When consolation becomes confirmation
Krysta Anderson, Lifestyle Writer
In the '90s hit song, You Make Me Wanna, international singer and songwriter Usher reflects on running to his female best friend about the issues in his relationship. She would suggest nice things he could do to diffuse the situation, not knowing he wished he was with her instead.
Things aren't always as easy as 1,2,3. Life is filled with gray areas and curved balls, like falling for someone you least expect while experiencing a rough patch in your relationship.
This could be an old friend, a new friend, or even your partner's friend that you turn to in times of need. Sometimes it works out for the best while other times, both would have been better off being friends. Here are testimonials from two of our readers on their unexpected luck with love.

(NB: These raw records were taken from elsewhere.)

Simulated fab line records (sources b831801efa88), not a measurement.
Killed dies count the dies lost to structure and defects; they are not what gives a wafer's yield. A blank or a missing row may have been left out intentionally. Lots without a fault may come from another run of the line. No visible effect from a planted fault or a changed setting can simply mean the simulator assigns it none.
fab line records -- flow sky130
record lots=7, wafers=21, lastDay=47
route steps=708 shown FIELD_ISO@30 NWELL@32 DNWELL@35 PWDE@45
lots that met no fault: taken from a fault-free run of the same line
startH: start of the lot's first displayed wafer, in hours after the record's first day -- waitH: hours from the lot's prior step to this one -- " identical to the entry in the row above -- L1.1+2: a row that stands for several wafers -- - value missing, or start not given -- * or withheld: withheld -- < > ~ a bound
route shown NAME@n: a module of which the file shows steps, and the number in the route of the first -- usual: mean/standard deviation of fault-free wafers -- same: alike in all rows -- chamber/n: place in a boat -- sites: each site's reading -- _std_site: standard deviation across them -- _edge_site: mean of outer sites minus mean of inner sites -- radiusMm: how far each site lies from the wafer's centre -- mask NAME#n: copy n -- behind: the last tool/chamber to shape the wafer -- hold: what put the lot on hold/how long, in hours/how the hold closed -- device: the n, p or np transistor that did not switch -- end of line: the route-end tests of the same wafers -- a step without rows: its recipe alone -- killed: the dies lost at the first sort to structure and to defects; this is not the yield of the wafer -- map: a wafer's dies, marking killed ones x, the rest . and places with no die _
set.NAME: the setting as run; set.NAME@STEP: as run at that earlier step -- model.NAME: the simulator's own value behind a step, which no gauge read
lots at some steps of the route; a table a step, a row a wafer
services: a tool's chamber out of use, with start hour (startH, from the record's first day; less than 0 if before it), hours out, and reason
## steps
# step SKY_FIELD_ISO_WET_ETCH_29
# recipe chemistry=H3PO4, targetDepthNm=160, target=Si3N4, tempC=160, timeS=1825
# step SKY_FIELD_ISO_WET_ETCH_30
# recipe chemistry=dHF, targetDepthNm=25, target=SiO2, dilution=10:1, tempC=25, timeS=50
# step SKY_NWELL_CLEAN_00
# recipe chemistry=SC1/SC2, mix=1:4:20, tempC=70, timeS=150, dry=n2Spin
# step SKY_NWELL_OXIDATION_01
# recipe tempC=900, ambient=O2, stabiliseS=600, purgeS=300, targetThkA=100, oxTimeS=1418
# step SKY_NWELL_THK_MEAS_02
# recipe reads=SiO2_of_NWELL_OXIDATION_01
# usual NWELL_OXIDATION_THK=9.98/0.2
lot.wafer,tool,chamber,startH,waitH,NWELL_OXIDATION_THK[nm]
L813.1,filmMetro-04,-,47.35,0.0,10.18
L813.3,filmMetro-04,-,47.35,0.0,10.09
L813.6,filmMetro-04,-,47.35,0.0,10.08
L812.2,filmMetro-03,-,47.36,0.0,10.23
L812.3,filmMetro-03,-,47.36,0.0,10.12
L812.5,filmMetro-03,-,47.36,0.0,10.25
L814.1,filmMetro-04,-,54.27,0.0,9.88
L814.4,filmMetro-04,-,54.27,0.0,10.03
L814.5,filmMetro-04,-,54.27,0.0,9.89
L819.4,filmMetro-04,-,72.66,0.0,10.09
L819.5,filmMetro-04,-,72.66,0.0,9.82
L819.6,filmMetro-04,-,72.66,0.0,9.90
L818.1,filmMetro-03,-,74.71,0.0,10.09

The intimacy was breaking down in my relationship at the time. I didn't feel loved, and just couldn't find that balance of friendship and relationship a guy would want to have with his girlfriend. I met a new friend and was fascinated by how well we clicked. We started spending time with each other - platonic, quality time - which I needed. This set the stage for intimacy which came easy, considering I was sexually attracted to her, too. Pretty soon, I broke up with my girlfriend and moved forward with my new girlfriend. One year later, we have still maintained the friendship within our relationship.
- G.R., 26, Male
My situation was a little more complicated than I expected it to be. I was in a relationship with my high-school crush, but was introduced to someone new once I made it to college. My college friend and I would speak about the problems of my long-distant relationship that I was on my way out of. I needed advice from a man's perspective so I would turn to him, and he would try to help. We also talked about other interests such as movies, food and life experiences. I adored my then boyfriend and would have done anything to make the relationship work. But we were at different points in our lives and could not make the current situation beneficial to the both of us, so we parted. When that was over, I was really sad and I declined from speaking to the friend, so that I wouldn't get my emotions confused and twisted. A few months later, however, he and I reignited our friendship, which led to something more. After nine months, we began dating, then it got serious. We were together for three years, despite the battles. But the struggles of year three got worse when my ex resurfaced and wanted to talk. Dumb move on my part because I still had feelings for him, so, naturally, I was asking for trouble when I went to lunch behind my boyfriend's back. The cycle continued and I started to vent all over again. Ironic, isn't it? We started seeing each other consistently for months and after a while, I ended up back at square one with my high-school crush. But that was short-lived as the previous problems re-presented themselves. So now I'm friends with them both and would not consider going back to either. Some people come into your lives for a reason, some a season and some a lifetime: both these guys fall into a reason and a season respectively; still waiting for my lifetime.